I figured I should get around to writing this up, only about a month late. :)
This year we flew back to Michigan early to attend my grandmothers 100th birthday. We ended up spending about two weeks there. As usual I brought my knives and spices with me and got to cook a few meals for my parents. My mom was starting chemo, so we weren't sure if she'd be up to eating. It turned out that she was able to eat, so it was extra special to be cooking for them.
I wanted to have some chicken broth on hand, so for the first meal I made a roast chicken and potatoes. We found that Horrocks had some nice Amish-raised chickens and reasonable prices, and I was surprised to see a nice variety of vegetables there, including obscure ones like bitter melon. After the roast chicken I made pumpkin-sausage penne and a chicken cacciatorra. (So I could make more broth.)
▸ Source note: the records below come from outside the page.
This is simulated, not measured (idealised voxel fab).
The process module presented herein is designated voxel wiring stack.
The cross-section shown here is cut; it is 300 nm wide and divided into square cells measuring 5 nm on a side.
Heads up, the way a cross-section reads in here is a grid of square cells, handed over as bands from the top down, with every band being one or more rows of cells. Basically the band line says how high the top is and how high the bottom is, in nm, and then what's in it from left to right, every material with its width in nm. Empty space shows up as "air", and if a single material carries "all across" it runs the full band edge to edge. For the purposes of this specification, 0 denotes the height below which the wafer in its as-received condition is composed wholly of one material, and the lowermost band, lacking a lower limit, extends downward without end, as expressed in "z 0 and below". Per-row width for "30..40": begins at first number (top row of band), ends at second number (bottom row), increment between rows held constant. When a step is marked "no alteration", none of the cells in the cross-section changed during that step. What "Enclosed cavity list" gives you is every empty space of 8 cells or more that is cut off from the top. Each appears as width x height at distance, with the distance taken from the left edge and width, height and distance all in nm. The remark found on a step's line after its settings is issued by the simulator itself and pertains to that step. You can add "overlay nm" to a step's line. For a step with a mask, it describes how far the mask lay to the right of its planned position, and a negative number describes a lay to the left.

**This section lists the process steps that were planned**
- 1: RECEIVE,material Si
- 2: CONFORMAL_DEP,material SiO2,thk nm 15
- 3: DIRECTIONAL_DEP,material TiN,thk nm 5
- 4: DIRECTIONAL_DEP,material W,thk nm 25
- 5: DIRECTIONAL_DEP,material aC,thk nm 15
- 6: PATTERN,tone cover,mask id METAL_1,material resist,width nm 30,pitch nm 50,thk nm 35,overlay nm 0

The next night, I set out to make my "bavette bordelaise", which I usually make with hanger steak (onglet). Unfortunately Horrocks didn't have it, but made a couple of suggestions. The guy at the first place has been a butcher for 15 years and had never heard of it. He suggested a mexican place, which wasn't a proper butcher (they had skirt, but it was frozen and in 5lb packs). I ended up trying a place in East Lansing, which claimed to have it, but ended up giving me flap steak (bavette), calling it hanger. I made it with my usual red wine / shallot sauce, potatoes sarladaise, and green beens. A few days later, on christmas eve, I used the extra meat (it was a big chunk of steak) to make my fajitas. (They do have poblanos in Michigan.)
For our big Christmas meal, I made a standing rib roast. Emily likes it, it is traditional in some families, and it was what I made for them before they last left San Francisco. I again started with Alton Brown's instructions, aging the roast in the fridge for a few days. But I added a garlic-rosemary rub and salted it ahead of time, per the Zuni cookbook. For sides I made a squash and brussel sprout dish that I also made for thanksgiving. (You would have read about it last November, but it seems I forgot to actually post the article - I'll post it now.) I also made my parmesan mashed potatoes, green beans, and swiss chard sautéed in oil with some garlic. I got to feed my Grandmother, which made it extra special. (She loved the vegetables - probably one reason why she's 100 years old.)
It was a good Christmas, and a nice break from a busy time in my life. Although I wish Dan and Carmen could have joined us, and I missed having Carmen's parents join us - they always brought a couple of dishes, usually a chicken lo-mein and some kind of shrimp cake, to go with our food, and I always made cucumber kimchee for her Dad.
Still, we were happy to be back in the bay area. The weather was happier, I get all of my wacky ingredients again - everybody has hanger steak, I can pick up goat loin at the farmer's market, the corner stores have fresh herbs, and local produce have extra-long seasons.
Oh, and christmas gifts - it was the year of the thermometer for me. I got two of the probe thermometer on my list, which seems to work well - it's faster and more accurate than my old, broken one. My Dad also fixed my broken one, and Emily got me a IR thermometer. You aim it at something, pull the trigger, and it tells you the temperature. It's a toy, but it has turned out to be more useful than I'd thought it would be. I know when things are getting close to going into the fridge, double check oil and sugar temperatures, and look for cold spots in the house.
I also got some wonderful books including Peterson's fish and seafood book and the citizen cake book. (Emily has me on the hook for one of the desserts for Valentines day, the recipe spans 7 pages, wish me luck.)